Has blogging changed your journalism?

From Roy Greenslade, Guardian Unlimited
The debate over blogging’s usefulness to journalism tends to get stuck in a cul de sac, mainly because too few people – well, too few journalists – treat it seriously. At conferences I’ve attended recently, speakers have referred to blogging as little more than a sad ego trip. It is not regarded as having any real public service value.

I’ll scream if I hear yet again that the blogosphere is a form of anarchy, a cacophony of self-centred and mischievous voices who are either talking to each other or talking to no one at all. I’m not denying that aspect, though I don’t see why people sitting at computer terminals day after day and downloading their thoughts should threaten civilisation as we know it.

What is also clear, most obviously in peer to peer blogging, is that people are engaged with each other as never before. Without any institutional or corporate coaxing, people are forming cyber communities in which they converse endlessly about their interests.

I say this as a preliminary to explaining why journalists, especially print veterans like me, are so suspicious of bloggers. We have spent our lives dominating conversations. No, that’s wrong of course. We did not converse at all. We lectured. We provided the information that people feasted on in order to hold their own conversations.

But, the odd “letter to the editor” aside, we were largely unaware of the content of those conversations. We moved on. We were the secular priests who decided what information to give the great unwashed and even told them how they should react to that information, what to think and what to do. Public service performed. Job done. How clever were were. How privileged.

In that old paradigm – to which many editors and journalists still cling – news was one-way traffic. We conceived it. We gathered it. We published it and broadcast it. It was justification enough that people bought our newspapers or tuned in to our radio and TV channels.

Blogging turns that model on its head. It allows people to question the information we provide. It allows them to produce their own information. It offers them a space to air their own views. The congregation is no longer in awe of the priests. Our supremacy is crumbling.

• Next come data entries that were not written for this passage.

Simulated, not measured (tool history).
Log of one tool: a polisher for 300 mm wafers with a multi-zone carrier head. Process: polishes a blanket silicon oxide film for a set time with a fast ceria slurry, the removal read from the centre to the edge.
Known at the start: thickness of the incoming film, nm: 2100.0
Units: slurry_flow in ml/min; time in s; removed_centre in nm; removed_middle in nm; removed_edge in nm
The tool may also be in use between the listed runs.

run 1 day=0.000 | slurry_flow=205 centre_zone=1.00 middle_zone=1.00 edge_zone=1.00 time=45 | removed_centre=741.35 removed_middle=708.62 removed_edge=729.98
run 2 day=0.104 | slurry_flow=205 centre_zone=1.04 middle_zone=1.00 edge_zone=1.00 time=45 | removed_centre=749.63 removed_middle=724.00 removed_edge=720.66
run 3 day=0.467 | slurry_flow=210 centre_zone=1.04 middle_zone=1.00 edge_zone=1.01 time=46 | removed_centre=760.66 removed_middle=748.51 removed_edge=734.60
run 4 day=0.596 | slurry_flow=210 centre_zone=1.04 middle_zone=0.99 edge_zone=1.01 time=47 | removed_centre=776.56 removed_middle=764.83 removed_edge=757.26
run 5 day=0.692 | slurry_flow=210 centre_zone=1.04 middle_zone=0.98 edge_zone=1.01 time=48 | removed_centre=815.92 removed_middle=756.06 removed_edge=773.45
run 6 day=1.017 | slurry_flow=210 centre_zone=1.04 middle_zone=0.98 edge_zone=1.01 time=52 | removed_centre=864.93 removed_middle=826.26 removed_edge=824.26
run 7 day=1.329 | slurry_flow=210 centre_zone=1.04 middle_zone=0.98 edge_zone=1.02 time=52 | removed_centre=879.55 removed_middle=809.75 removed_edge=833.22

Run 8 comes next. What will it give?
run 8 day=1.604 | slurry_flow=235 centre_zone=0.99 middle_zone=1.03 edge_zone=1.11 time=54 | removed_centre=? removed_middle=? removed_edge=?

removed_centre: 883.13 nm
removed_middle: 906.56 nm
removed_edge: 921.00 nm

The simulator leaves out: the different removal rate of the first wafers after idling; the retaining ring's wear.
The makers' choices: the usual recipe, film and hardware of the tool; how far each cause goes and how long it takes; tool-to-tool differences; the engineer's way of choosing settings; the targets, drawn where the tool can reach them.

The growth of media in the last century or so has been dominated by the growth of big media, which really means the growth of big media people, whether they be individual entrepreneurs or corporate chiefs. It is entirely conceivable that the digital revolution may, in the fullness of time, sweep the media mogul aside.

The joy of the digital revolution is that it is bloodless, and democracy is at its heart. However, as with political revolutions, the establishment views it as anarchy and therefore dangerous. In fact, as everyone should surely know, democracy is rather messy. It is often chaotic. It is often illogical. It does not obey rules.

I think journalists are failing to grasp that truth. Blogging, though democratic in spirit, does threaten the established order of journalism.

When we journalists talk about integration we generally mean, integrating print and online activities. But the true integration comes online itself. The integration between journalists and citizens. Of course, there should be no distinction between them. But journalists still wish to see themselves as a class apart.